Twists and Turns in the GOP Race

With tonight’s third debate in mind, let’s survey the field.

A recent CBS News/New York Times poll puts Ben Carson at the top of the Republican presidential field for the first time, edging out Donald Trump 26% to 22%. That shift is significant, but so are some other events on the campaign trail. So with tonight’s third debate in mind, let’s survey the field.

The two candidates together still dominate the field overall, with the rest of the pack trailing in single digits. Marco Rubio is at 8%, and Jeb Bush and Carly Fiorina each have 7%. (Fiorina’s post-debate bounce didn’t go very high or last long.) All the other candidates are below 4%.

The fact that neither of the two top candidates has held elective office before is precisely why they’re so popular at this political moment, but it’s also wearing thin on some of the “establishment” choices. Sen. Lindsey Graham (yeah, he’s still running) harvested some sour grapes on MSNBC earlier this week. “On our side, you’ve got the number two guy tried to kill somebody at 14,” Graham said, referring to a recent revelation about an angry teen Carson attempting to stab someone. “And the number one is high energy and crazy as hell. How am I losing to these people?”

Frankly, Lindsey, it’s probably because the prospect of your candidacy is about as exciting to the electorate as a glass of warm milk. And Graham must have seen the old “Saturday Night Live” skit of Jon Lovitz’s Michael Dukakis marveling, “I can’t believe I’m losing to this guy” — meaning George H.W. Bush as played by Dana Carvey. President Dukakis always said that was a turning point in his campaign.

Republican primary voters are clearly ready to shed the status quo. Trump, for all his faults, has articulated a popular rage among voters who are tired of the same old shenanigans that have devalued the GOP brand in recent years. Carson is offering a more grounded alternative in that, like Trump, he is a Washington outsider, but he doesn’t bring along Trump’s emotional baggage and big mouth.

The CBS/New York Times poll noted that Carson has been making inroads with key Republican groups. Carson, a Seventh-Day Adventist, has a 20-point lead over Trump among evangelicals, and he is now ahead of the real estate mogul with women.

Trump still maintains an edge in the loyalty department, though. While many Republican primary voters have yet to commit to a candidate, more than half of Trump’s supporters have made up their minds that they will vote for him, and 70% of Republicans now view him as the most electable.
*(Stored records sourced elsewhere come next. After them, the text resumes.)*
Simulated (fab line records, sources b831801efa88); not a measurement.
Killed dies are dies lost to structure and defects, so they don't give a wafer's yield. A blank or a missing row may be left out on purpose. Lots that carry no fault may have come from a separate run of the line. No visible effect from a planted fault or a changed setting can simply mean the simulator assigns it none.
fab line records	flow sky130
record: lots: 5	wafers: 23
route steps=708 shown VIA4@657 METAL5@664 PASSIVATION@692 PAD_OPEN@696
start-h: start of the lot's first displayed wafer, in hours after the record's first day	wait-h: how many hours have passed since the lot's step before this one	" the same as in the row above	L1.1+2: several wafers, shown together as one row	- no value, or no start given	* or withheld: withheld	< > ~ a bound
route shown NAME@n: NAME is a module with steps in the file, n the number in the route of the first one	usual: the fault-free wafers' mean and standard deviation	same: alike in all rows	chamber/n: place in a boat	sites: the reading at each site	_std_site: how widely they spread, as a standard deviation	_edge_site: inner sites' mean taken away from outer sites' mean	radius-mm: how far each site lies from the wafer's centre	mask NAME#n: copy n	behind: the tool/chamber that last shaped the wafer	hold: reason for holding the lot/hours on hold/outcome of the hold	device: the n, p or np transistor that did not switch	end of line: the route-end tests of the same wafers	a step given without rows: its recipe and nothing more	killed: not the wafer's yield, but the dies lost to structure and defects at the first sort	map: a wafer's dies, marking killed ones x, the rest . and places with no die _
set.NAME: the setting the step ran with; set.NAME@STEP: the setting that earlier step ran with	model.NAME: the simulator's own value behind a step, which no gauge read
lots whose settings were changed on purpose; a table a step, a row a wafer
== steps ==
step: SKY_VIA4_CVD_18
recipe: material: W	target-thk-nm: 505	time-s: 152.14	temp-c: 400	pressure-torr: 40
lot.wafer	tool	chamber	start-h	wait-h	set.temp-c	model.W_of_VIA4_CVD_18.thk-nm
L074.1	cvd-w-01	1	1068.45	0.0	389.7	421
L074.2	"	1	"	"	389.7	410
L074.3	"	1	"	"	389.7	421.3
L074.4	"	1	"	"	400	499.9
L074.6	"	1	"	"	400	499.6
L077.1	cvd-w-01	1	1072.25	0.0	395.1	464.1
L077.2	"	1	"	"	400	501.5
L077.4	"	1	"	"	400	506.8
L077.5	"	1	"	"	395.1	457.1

Jeb Bush, whose campaign has gone from a sure win to life support, has also expressed bitterness at the so-called upstart candidates. Last weekend in South Carolina, Bush had this to say:

“If this election is about how we’re going to fight to get nothing done, then … I don’t want any part of it. I’ve got a lot of really cool things I could do other than sit around, being miserable, listening to people demonize me and me feeling compelled to demonize them. That is a joke. Elect Trump if you want that.”

“I’ve got a lot of really cool things I could do”? These are not the words of a serious presidential candidate. And another tip for the Bush dynasty scion — don’t tell people to vote for your opponent. They just might listen to you.

Bush’s frustrations at having to tangle with Trump are compounded by his campaign’s money woes. He was the top fundraiser among the Republican candidates in the last cycle, but he has spent 86% of the $13.4 million he raised over the last three months. Ted Cruz, Rubio and Carson all have more money on hand than Bush at this point. Bush has even cut campaign salaries. Watch for top-level campaign people to start heading for the exits; that will be the surest sign of a doomed candidacy.

Meanwhile, former President George W. Bush tried carrying water for his brother by taking some pot shots at Sen. Ted Cruz, labeling him as opportunistic. An odd comment, but one designed to take heat off Jeb. Conversely, though, it elevated Cruz and will work to his advantage.

Cruz has been slowly but surely amassing a serious campaign challenge. While his national polling remains low, he has the second largest campaign war chest, raising $12.2 million last quarter. He currently has more cash on hand than any other candidate, and he has been gathering an enormous number of small-dollar donations, suggesting a strong grassroots base of support.

Some even suggest Cruz is the best positioned Republican running for president right now.

And what of Marco Rubio? The man once considered to be the future of the Republican party has his own issues. Recent remarks suggest that he has had his fill of the Senate, and he is glad to be leaving to focus exclusively on his presidential campaign. The role of senator, which once put stars in Rubio’s eyes, has essentially bored and frustrated him. The chamber moves too slow, it’s mired in political gridlock, and is tied down by too many rules. A fair assessment, but it is the Senate which has given Rubio his national platform. Turning his back on it so publicly is a gamble. It could endear him to voters who are eager for an outsider’s perspective, but it could just as easily make him look intemperate and impatient.

There are also some other guys running in the GOP field who aren’t garnering much in the way of headlines. Bobby Jindal, Rick Santorum, Mike Huckabee, John Kasich, Rand Paul, Chris Christie, George Pataki and Jim Gilmore aren’t finding much oxygen in the room right now, and they’re hanging on in part because the field is so big. Tonight’s debate could be clarifying, however, and we expect to see one or two candidates head for the exit in the coming days.